# Has anyone shot at the Ben Avery Archery Range in Arizona?



## R1STEER (Feb 12, 2009)

It's a nice setup. Targets out to 70 yards, pavilion and tables set up, bow scale, broadhead range and field course. I would suggest buying some arrow lube, the targets are compressed carpet and hard to remove arrows from sometimes, unless they changed recently. Overall, a very nice range.


----------



## archer_nm (Mar 29, 2004)

There is a full field range also


----------



## MustangLassie (Aug 24, 2011)

Sounds excellent. And you just show up and pay to shoot? I will probably give them a call once I have a firm date. 
I have arrowsnot in my quiver, it's good stuff  I shoot compressed carpet at Durham County.


----------



## R1STEER (Feb 12, 2009)

MustangLassie said:


> Sounds excellent. And you just show up and pay to shoot? I will probably give them a call once I have a firm date.
> I have arrowsnot in my quiver, it's good stuff  I shoot compressed carpet at Durham County.


Yes, just show up and pay. Used to be $6 for the day, probably increased since the last time I was there.


----------



## zachbb42 (Dec 24, 2008)

$7 a day now but they also have a 3d course set up also. Really nice range


Sent from my iPhone using Tapatalk


----------



## huteson2us2 (Jun 22, 2005)

If you visit the East Mesa area, try the Usery Park archery range. It has everything that Ben Avery has and cost about $8.00 for the day and includes some great hiking trails. There are several excellent indoor ranges also in the Phoenix area.


----------



## MustangLassie (Aug 24, 2011)

Excellent! It's about time I branched out


----------



## Wyattwithabow (Nov 3, 2013)

Snakes, lots of snakes and bees lots of bees!


----------



## sclampa (Sep 18, 2005)

I live 10mins away and this time of year is a great time to go out to Ben Avery! Snakes hibernating and the temp is great!!


----------



## Wyattwithabow (Nov 3, 2013)

sclampa said:


> I live 10mins away and this time of year is a great time to go out to Ben Avery! Snakes hibernating and the temp is great!!


They should hold the as cup this time of year !


----------



## huteson2us2 (Jun 22, 2005)

Lived in Washington for 60 years before I moved to Arizona. Got used to the snakes and bees real quick once I started shooting here. Look at the ground as you walk and avoid any sticks you see. I was surprised to see that the snakes almost always look like sticks and not coiled ready to strike like in the movies.

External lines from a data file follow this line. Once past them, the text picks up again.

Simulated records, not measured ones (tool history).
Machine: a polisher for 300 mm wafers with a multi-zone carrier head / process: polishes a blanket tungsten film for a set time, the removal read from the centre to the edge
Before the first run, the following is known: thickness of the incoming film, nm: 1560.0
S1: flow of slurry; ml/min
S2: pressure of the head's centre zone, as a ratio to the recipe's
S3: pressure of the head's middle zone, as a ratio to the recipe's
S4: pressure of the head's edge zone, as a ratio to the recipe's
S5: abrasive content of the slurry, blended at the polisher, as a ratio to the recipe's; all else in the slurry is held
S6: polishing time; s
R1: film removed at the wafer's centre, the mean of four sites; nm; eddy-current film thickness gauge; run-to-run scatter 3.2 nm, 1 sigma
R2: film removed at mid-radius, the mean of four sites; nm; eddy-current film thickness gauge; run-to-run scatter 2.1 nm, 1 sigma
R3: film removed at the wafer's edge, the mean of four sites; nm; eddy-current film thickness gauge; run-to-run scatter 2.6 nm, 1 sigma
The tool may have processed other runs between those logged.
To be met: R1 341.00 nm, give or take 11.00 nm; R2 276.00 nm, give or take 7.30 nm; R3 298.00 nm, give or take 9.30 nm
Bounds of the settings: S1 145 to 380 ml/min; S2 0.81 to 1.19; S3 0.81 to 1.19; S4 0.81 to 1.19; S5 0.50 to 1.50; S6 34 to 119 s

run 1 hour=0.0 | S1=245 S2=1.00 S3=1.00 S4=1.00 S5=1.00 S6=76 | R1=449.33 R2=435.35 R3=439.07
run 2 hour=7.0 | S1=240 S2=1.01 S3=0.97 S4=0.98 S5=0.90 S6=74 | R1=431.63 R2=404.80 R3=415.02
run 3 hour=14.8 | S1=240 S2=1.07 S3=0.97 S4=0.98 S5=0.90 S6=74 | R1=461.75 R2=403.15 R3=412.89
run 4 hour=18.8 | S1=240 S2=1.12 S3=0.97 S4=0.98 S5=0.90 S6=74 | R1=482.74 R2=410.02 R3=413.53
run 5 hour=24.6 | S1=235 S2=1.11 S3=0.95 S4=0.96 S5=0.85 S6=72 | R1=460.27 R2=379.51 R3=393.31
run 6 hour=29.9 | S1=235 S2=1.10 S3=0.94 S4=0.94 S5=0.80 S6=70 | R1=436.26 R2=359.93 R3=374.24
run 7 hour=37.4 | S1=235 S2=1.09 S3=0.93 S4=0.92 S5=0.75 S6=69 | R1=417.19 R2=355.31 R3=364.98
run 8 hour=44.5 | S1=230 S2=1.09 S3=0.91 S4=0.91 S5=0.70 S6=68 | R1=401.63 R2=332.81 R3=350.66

I have seen numerous snakes, scorpions, bees, and other nasties but they become like Washington slugs. You just get used to them and learn not to step on them. Now if only they could do something about the wind. I still cannot shoot decent in the wind even after two years here. But where else can you shoot outdoor tournaments from October to May?


----------



## sclampa (Sep 18, 2005)

If you have your own targets you can go to the public land behind the Wet n Wild water park off Pinncle peak road. I go there alomst every weekend with no issues, even had an officer stop by and check on us. He talked my brother and myself for 30 minutes about deer hunting and wished us a good day. We always leave everything as we found it and its free.


----------